Cash and training to back the shift

National funders and large employers are already putting money behind reskilling efforts. Bank of America says it invested nearly $40 million in workforce development in 2025, according to the company. Closer to home, about $1.05 million of that funding supported 21 North Texas organizations over the past year, The Dallas Morning News reported.

Colleges and companies building pipelines

Higher education leaders are trying to make sure their graduates are not left behind as employers shift their expectations. The University of North Texas plans to roll out a Bachelor of Science in Artificial Intelligence this summer, according to UNT. In the private sector, AECOM has announced a strategic partnership with SMU that will create doctoral fellowships and speed up the flow of AI-focused engineering talent into the workforce. At the two-year level, Dallas College says it has been building Google certifications directly into existing courses, so students leave with stackable credentials that employers already recognize, according to Dallas College.
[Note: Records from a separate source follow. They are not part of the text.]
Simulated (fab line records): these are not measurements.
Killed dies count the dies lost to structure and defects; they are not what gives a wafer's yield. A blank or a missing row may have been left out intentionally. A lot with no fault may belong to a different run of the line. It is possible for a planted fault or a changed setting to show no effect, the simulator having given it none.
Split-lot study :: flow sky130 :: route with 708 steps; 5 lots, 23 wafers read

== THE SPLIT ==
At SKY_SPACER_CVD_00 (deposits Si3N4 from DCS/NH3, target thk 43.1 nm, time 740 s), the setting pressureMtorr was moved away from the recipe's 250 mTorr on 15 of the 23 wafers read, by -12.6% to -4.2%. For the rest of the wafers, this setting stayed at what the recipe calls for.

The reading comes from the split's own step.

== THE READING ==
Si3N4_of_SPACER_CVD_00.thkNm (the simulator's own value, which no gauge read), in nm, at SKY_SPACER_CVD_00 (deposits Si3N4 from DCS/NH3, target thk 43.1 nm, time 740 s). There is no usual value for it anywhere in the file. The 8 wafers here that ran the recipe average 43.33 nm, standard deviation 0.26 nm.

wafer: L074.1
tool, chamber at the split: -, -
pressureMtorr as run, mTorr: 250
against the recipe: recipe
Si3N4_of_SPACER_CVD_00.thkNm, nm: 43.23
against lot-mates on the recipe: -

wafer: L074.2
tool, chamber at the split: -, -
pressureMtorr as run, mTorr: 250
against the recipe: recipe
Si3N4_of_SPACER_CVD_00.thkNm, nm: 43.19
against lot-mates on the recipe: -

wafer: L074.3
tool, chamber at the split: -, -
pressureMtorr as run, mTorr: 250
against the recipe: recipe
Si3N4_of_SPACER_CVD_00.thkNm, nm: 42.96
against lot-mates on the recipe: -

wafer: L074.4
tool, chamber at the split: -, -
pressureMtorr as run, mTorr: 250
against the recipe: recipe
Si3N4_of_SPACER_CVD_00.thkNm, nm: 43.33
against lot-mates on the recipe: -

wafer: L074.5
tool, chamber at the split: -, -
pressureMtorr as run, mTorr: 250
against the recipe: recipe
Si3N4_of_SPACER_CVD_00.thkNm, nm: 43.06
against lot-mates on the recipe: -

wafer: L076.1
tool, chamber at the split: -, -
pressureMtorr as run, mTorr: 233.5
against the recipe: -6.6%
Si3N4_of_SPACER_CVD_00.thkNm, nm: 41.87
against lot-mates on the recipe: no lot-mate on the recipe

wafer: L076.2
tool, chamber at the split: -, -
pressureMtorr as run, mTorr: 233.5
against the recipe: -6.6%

What job-seekers can do now

Panelists urged attendees not to wait for the perfect training program to fall into their laps. Instead, they recommended practicing how to tell a clear, human story about their work, seeking out employer-based experiences, and building both AI fluency and ethical fluency so they can use digital tools responsibly. Local programs and employers signaled they will favor candidates who can pair basic AI know-how with strong communication, teamwork, and the kind of grounded judgment that, for now, machines can only try to imitate.